The power frequency isn't that relevant for film, since it just powers motors on the cameras and projectors (or often just hand cranked). In fact, prior to the introduction of sound in films, the exact playback speed wasn't as important, and cinemas often varied.
Where it becomes relevant is for television, and in both cases the refresh rate matches the mains frequency. PAL is 50Hz interlaced, and NTSC is 60Hz interlaced.
I've heard of European broadcasters speeding up a film slightly so that it's 25 fps instead of 24. Thus the same movie could be several minutes shorter on European broadcast TV. As long as the speed difference is small enough, people don't notice.
Digressing a bit from the power grid, but American broadcasters will often speed up older shows (e.g. Friends reruns) because an hour long block of TV has more commercials now than it did in the 90s.
I've always noticed this in the PAL DVD releases of The Shield compared to the NTSC captures. In PAL, the music and voices are noticeably "sped up", mostly noticeable by the pitch shift.
This article covers the topic in more detail, but the general gist is that the film speed was controlled by the projectionist not the camera man recording the film, which was a set speed and powered by hand:
Nah, the 24 frames is the lowest frame rate before we sense the individual images. Leads to less film usage.
Note btw that we need 60 frames to get lifelike.
And gamers often want higher because the input sampling of a game is hooked up to the frame rate, so the higher the rate the more responsive the controls are...
I went to film school in Finland around 2000, and I remember that 25 fps was the preferred production and projection rate for 35mm. I got the impression that this was common practice elsewhere in Europe as well, but I don't know for sure.
I think the point is the film framerate was chosen to match the TV framerate, not the other way around.

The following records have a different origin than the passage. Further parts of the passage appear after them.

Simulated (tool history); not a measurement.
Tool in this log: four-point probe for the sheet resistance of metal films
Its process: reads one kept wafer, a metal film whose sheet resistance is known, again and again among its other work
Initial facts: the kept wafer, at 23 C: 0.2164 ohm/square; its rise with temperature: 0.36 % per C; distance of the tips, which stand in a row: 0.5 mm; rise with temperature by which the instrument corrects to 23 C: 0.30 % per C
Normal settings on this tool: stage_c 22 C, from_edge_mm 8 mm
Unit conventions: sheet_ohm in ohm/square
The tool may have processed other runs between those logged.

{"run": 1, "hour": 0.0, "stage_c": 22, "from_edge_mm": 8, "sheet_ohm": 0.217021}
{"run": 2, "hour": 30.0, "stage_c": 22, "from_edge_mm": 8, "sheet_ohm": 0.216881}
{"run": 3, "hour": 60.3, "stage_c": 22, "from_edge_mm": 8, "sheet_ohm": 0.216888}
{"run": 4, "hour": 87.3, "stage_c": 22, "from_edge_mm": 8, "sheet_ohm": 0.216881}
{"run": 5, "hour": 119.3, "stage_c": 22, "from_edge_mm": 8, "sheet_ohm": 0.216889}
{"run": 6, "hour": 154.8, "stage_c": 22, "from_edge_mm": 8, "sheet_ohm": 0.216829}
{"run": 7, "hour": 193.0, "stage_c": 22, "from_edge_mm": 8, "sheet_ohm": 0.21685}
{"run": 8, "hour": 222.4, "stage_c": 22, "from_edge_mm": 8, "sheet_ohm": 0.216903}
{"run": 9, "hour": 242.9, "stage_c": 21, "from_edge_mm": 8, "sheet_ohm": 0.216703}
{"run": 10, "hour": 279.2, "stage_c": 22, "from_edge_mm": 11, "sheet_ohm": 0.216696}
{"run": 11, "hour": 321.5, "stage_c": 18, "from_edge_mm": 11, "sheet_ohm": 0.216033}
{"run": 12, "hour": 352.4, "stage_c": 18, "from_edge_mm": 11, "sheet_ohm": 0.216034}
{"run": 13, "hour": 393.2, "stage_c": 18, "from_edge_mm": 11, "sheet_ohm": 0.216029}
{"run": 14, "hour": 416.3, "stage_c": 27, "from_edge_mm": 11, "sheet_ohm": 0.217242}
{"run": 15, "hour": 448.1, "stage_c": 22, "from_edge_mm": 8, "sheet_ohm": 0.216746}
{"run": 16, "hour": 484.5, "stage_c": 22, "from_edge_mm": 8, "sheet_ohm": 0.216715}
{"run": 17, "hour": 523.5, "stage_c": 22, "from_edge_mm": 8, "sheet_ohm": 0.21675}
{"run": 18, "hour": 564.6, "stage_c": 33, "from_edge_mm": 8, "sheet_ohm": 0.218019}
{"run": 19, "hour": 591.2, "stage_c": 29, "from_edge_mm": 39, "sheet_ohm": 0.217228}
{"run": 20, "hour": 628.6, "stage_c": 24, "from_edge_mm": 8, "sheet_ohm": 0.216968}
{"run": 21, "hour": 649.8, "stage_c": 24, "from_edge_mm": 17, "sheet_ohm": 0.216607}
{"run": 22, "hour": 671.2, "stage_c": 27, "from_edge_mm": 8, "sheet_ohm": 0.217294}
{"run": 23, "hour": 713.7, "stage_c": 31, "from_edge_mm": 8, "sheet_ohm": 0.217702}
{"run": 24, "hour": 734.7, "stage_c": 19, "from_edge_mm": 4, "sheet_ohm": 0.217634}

Before TVs were invented, we had actual films being rotated by hand crank or by a motor - their fps is independent of electrical mains. But cathode ray tube TVs were made to match mains frequency. Then to avoid having to do some kind of conversion, it was easier to film your movies to match TVs.
Right, standardizing on 25 fps in Europe came from PAL's 25/50Hz rate.
I think 24 fps for sound film originally arose from the requirements of the optical soundtrack: slower running 35mm film wouldn't have enough resolution for decent sound quality. That's my guess anyway.
Silent films were often shot on slower rates around 16-18 fps (which explains the widespread comic "speed-up" look for video copies of silent movies, as the transfer was done the easy way by playing it back at 24).
Actually it has to do with how film is shot. Lightbulbs pulse at mains frequency, shoot indoors at 24fps in 50hz land and you'll get a horrible 1hz strobe effect.
There are tricks you can do with shutter angle that negate this, but they are beyond the scope of this comment.
The story of why parts of the US used 25 Hertz power instead of the standard 60 Hertz is interesting. Hydroelectric power was developed at Niagara Falls starting in 1886. To transmit power to Buffalo, Edison advocated DC, while Westinghouse pushed for polyphase AC. The plan in 1891 was to use DC for local distribution and (incredibly) compressed air to transmit power 20 miles to Buffalo, NY. By 1893, the power company decided to use AC, but used 25 Hertz due to the mechanical design of the turbines and various compromises.
In 1919, more than two thirds of power generation in New York was 25 Hertz and it wasn't until as late as 1952 that Buffalo used more 60 Hertz power than 25 Hertz power. The last 25 Hertz generator at Niagara Falls was shut down in 2006.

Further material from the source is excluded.